SAN FRANCISCO — France has made itself the center of a worldwide controversy over how far governments should go to protect copyrighted works from being illegally downloaded over the Internet.
The government of President Nicholas Sarkozy is poised to enact a law that would cut off Internet access for up to a year for any French national caught making three illegal downloads of music, movies or books. The measure has provoked intense debate, and not just in France. In the European Union, disagreement over the French proposal has temporarily derailed the passage of legislation to reform Europe’s telecommunications landscape.
The law titled “Creation et Internet,” but dubbed “three strikes,” is currently being reviewed by France’s Constitutional Council, which has a month to make a decision. If it allows the law to take effect this summer, French Culture Minister Christine Albanel has reportedly estimated that authorities could cut off 1,000 Internet connections a day once enforcement gets underway.
Wendy Seltzer, a fellow with Harvard University’s Berkman Center for Internet and Society, said the French law is the first to require Internet service providers to cut off access based on accusations of illicit downloads. At present, copyright owners generally have to file civil lawsuits to enforce their rights and recover damages from abusers.
“The people watching this most closely are the entertainment companies that are hoping this will be a model for other governments,” she said.
The International Federation of the Phonographic Industry, the London-based organization that represents music publishers in 72 countries, praised Sarkozy’s initiative. “The new French law takes the right approach and sets an example to the rest of the world,” the group said.
The group recently estimated that "over 40 billion files were illegally file-shared in 2008," or about 95 percent of all music downloads. But in some nations the phenomenon may have peaked. A 2007 article on global consumer values published in the International Journal of Business Research suggests that illegal file sharing is leveling off in the United States, and declining in the United Kingdom, Germany, France, Sweden and Japan, owing to factors ranging from the availability of legal downloads to fear of legal action. Elsewhere, however, the piracy trend seems to be on the rise, the report said.
In France the law is also known as HADOPI, the acronym for the government agency — Haute Autorite pour la diffusion des œuvres et la protection des droits sur internet — that it would create to enforce the copyright protection regime.
Jeremie Zimmermann, director of the Paris-based advocacy group, La Quadrature du Net, said opponents still have some hope the law will be invalidated by the Constitutional Council, a quasi-judicial body whose members include former French presidents Jacques Chirac and Valery Giscard d’Estaing. “Parts of the law are much too obviously unconstitutional and would create a very dangerous precedent,” Zimmermann said.
Among other things, opponents say HADOPI should not be allowed to cut off Internet users after a third accusation of illegal downloading, without a judicial determination of guilt. This issue of judicial review has become a European-wide controversy after French representatives persuaded EU officials to include language in a telecom reform bill that would have supported HADOPI’s powers.

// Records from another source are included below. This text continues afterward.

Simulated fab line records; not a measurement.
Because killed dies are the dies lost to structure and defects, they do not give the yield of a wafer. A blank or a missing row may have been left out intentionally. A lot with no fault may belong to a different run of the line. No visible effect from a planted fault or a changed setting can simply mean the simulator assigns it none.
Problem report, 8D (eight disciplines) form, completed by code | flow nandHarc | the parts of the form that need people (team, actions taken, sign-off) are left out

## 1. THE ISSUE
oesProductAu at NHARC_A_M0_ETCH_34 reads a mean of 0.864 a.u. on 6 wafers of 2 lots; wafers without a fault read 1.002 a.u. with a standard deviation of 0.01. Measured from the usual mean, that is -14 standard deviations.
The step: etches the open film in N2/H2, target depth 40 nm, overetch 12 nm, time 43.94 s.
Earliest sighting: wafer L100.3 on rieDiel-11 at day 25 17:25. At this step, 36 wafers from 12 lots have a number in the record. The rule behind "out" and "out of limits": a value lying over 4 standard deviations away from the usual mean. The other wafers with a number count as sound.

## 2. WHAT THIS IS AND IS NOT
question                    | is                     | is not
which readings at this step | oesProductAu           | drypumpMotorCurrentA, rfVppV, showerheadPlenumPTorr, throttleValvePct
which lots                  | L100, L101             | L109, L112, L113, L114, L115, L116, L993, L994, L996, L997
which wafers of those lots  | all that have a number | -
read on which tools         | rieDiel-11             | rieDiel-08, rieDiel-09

But the European Parliament rebuffed the French initiative and its own leadership by voting 404 to 56 to amend the telecom reform bill to disallow any nation from disconnecting citizens’ Internet service unless they have first been found guilty in court. The disagreement has delayed passage of a telecom bill two years in the making and forced European authorities to look for a way to separate the Internet cutoff issue from the rest of the bill.
The Sarkozy government has taken heat for pushing HADOPI. In one embarrassing episode, a senior web designer at a French television firm was fired after emailing his parliamentary representative to express his opposition to the law — a scandal that was dubbed HADOPIgate after it was revealed that the Ministry of Culture had played a role in the events leading up to his dismissal.
Why has Sarkozy dug in his heels on the issue? A report in the Economist magazine says the French president first met his wife, model/musician Carla Bruni, at an anti-piracy event that “led directly to the HADOPI law.” Art Brodsky, spokesperson for the U.S. advocacy group Public Knowledge, says the French government has traditionally been protective of its entertainment industries.
Passage of the French three strikes law comes on the heels of a Swedish court’s conviction of the founders of a file-sharing site called The Pirate Bay. A court in Stockholm recently sentenced four men to one-year jail terms and fined them $3.6 million for their complicity in illegal music and movie downloads. The Motion Picture Association of America called the Pirate Bay case “an important decision for rights holders.” The defendants have appealed the verdict and vowed to continue their activities using file servers outside Sweden and an anonymous registration system that would screen the identities of the site’s users.
Meanwhile, the three strikes law awaits the issuance of cancellation notices and the public reaction which will determine whether it proves to be a French quirk or the harbinger of things to come.